Wednesday, April 1, 2009

Vegetables, Vegetables, Winter Vegetables

By: Gwen Miner, Supervisor of Domestic Arts
How many times as a kid were you told to eat your vegetables? I’m pretty sure children in the 19th century were told to do so too.
In nineteenth-century rural America, almost everyone had a kitchen garden and a field garden. In those gardens folks grew the vegetables that would sustain them through the following year after harvest. They grew seasonal vegetables such as lettuce, spinach and tomatoes, but also root vegetables or “Winter Vegetables.” “Winter Vegetables” is a term used to loosely designate any vegetable that grows below the soil. These vegetables were grown so frequently because they kept well throughout the winter and were easy to store either in root cellars or outside in a trench in the garden. Directions are abundant in period sources for both of these techniques. Using root cellars was often called “putting down” vegetables and leaving them in the garden was referred to as “overwintering.” Many of the methods of “putting down” vegetables work well, but each particular cellar determines the best method of storage: bins of sand if your cellar is dry or elevated wood bins if your cellar is damp. The cellar at Lippitt House is damp so we use elevated bins.

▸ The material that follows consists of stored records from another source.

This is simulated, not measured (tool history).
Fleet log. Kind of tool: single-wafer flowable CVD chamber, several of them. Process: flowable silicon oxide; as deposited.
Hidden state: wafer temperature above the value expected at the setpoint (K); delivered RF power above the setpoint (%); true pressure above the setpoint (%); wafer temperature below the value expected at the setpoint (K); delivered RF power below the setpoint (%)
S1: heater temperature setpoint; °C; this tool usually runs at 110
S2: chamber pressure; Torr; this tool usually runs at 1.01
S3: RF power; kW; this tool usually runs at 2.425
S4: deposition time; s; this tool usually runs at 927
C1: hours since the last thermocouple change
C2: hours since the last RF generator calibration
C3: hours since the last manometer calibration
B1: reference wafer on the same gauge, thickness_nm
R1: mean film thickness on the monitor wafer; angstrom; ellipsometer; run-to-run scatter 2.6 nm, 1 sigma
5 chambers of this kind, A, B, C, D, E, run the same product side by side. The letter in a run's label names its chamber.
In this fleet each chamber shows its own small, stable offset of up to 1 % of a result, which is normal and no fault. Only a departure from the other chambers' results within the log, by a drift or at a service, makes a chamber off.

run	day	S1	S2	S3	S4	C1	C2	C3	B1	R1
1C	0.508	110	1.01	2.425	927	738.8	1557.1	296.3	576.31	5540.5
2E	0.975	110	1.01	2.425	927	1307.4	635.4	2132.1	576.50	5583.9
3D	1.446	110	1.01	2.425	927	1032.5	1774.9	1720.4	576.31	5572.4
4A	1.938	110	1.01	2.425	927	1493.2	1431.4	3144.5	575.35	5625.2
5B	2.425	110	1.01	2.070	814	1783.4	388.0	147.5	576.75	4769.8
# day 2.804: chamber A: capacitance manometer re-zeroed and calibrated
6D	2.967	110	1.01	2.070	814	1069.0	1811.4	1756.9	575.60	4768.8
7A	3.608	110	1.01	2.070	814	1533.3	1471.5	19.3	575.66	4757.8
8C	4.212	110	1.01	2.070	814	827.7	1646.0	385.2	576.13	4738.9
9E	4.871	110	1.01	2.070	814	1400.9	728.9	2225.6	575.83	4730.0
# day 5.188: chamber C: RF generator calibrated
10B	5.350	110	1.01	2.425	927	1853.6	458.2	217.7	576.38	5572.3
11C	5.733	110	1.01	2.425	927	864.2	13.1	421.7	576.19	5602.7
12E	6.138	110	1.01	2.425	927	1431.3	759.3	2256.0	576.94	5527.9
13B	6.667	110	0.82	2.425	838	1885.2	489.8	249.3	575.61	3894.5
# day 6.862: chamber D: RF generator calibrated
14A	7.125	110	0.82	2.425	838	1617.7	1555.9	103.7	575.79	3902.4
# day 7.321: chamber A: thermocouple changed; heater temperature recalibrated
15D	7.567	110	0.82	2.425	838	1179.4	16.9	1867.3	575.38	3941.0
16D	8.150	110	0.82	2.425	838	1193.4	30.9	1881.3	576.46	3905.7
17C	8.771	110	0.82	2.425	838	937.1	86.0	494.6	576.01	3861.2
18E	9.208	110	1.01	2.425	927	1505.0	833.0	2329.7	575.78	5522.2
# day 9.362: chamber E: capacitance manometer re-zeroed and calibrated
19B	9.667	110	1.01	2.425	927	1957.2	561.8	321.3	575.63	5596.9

No matter how the vegetables are stored the use of the vegetables is determined by size and condition. You all have heard, “one bad apple spoils the whole bunch,” right? The same could be said for these vegetables. In order to make the best use of them, families constantly monitored their cellar conditions. The smaller vegetables along with any that show signs of softening or rot are cooked up before the others.“Winter Vegetables” that were commonly grown were potatoes, carrots, onions, beets, turnips, parsnips, salsify or “Vegetable Oyster,” rutabaga or “Yellow Swede” and winter varieties of radishes. When we put everything in the cellar last fall, we had many examples of these different vegetables.
Right now, the cellar at Lippitt House is looking leaner and the vegetables that remain are not as firm or plump as they were when harvested. With careful selection, though, there will be enough vegetables left until early summer when a new season of fresh vegetables can be harvested and the cycle can begin again.